The Comancheros Outlaw Motorcycle Gang Club

  1. The Comancheros Outlaw Motorcycle Club (the Comancheros) is an outlaw motorcycle club gang (OMCG). OMCGs and their members consider themselves, and are considered by others, including their rivals, as “outlaws” who are not bound by the same laws as the rest of society. Their members advertise themselves as such by way of various indicia including patches, jewellery and tattoos, and defend their exclusive right to wear and display the indicia of the club to which they belong.

  2. OMCGs generally have a hierarchical structure, and are governed by rules which are often enforced by violence. Their members are often involved in the commission of serious criminal activity including murder, drug manufacture, cultivation and distribution, organised property theft, fraud, violence, extortion, intimidation, riot, affray, corruption of justice and weapons-related offences. OMCGs are recognised by law enforcement agencies throughout Australia, and in various parts of the world, as organised criminal groups, the members of which pose a significant threat to public safety.

    1. As Basten J noted in Solomon v Commissioner of Police (NSW) [2021] NSWSC 236 from paragraph [33]:

  3. ... There are three aspects of this provision which invite attention.

  4. First, the criterion for engagement of the power is an “opinion of the Commissioner”. In this case it is, relevantly, an opinion formed by the adjudicator. Further, the opinion to be formed requires an assessment of the person against whom an order may be made, by reference to the public interest. The factors which may be taken into account are not expressly identified nor confined, but will be governed by the principles and objects of the Act, which indicate the purposes for which the power may be exercised. Those principles are set out in s 3(1) of the Act in the following terms:

  5. Principles and objects of Act

  6. The underlying principles of this Act are—

(a)    to confirm firearm possession and use as being a privilege that is conditional on the overriding need to ensure public safety, and

(b)    to improve public safety—

  1. by imposing strict controls on the possession and use of firearms, and

  2. by promoting the safe and responsible storage and use of firearms, and

(c)    to facilitate a national approach to the control of firearms.

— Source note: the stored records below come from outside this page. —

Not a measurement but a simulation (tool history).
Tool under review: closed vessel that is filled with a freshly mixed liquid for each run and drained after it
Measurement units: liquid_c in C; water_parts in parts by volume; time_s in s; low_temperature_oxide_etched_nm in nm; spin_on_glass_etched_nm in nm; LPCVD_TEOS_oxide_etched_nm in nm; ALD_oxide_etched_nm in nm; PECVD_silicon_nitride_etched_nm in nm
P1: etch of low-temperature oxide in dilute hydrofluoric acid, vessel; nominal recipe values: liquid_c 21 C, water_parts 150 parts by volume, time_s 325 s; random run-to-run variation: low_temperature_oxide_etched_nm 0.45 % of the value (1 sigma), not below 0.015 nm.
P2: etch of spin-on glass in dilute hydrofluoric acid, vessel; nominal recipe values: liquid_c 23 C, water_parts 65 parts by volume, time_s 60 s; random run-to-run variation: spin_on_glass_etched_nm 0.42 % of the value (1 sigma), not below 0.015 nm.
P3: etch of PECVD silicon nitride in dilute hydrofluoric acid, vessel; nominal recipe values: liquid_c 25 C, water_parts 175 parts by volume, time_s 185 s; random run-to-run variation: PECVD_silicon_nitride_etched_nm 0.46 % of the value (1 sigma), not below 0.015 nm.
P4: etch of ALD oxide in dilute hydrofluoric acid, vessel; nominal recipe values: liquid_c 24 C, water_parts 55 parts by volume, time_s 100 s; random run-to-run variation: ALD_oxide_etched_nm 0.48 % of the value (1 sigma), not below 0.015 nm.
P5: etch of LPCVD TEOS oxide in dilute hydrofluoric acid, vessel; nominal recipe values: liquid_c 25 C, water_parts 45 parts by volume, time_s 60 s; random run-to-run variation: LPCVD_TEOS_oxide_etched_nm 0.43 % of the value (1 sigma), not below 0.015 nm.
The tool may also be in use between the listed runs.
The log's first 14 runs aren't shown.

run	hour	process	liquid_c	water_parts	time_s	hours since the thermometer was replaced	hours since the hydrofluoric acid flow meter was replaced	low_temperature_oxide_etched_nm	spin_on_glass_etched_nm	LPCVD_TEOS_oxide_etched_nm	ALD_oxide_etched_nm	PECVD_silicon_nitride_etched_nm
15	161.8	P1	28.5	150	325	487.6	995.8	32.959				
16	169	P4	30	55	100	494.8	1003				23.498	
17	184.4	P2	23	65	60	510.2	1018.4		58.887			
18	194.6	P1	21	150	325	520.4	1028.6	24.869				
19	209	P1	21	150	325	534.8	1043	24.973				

  1. Accepting that the Commissioner must exercise his or her powers under s 73(1) for the purposes so defined in s 3(1), it remains clear that there will be matters of evaluative judgment of a kind which is difficult to analyse, namely whether an individual may in the future act irresponsibly if allowed access to a firearm.

...

  1. The second aspect of the statutory scheme which must be noted concerns procedural obligations. ...

  2. ... It was an operative order taking effect, and, as the plaintiff submitted, seriously reducing his liberty from warrantless searches, and limiting his privacy. ... The reasons also made reference to his “antecedents”, which no doubt included the convictions, but may not have been so limited. Thus, even if there was an obligation to notify the plaintiff of matters not relied on in making the initial order, it was clear that not all matters relied on had been listed in the reasons.

  3. Thirdly, there is no statutory basis for considering the reasons given for the initial order as limiting the scope and function of the adjudicator on an internal review. The right to internal review arose under s 53 of the Administrative Decisions Review Act. The function of the reviewer was identified in s 53(5A) in the following terms:

  4. Internal reviews

(5A)   Reviewer has functions of administrator In exercising a function under subsection (5), an internal reviewer is taken for all purposes to have the right to exercise the same functions under any relevant legislation or other law that the administrator had in making the decision being reviewed.

  1. The FPO creates powers in favour of the NSW Police Force, including power to search premises occupied by a person who is subject to such an order. Section 74A in Part 7 of the Act provides:

Part 7–Firearms prohibition orders

74A    Powers of police to search for firearms in possession of person subject to firearms prohibition order

  1. The powers of a police officer under this section may be exercised as reasonably required for the purposes of determining whether a person who is subject to a firearms prohibition order has committed an offence under section 74 (1), (2) or (3).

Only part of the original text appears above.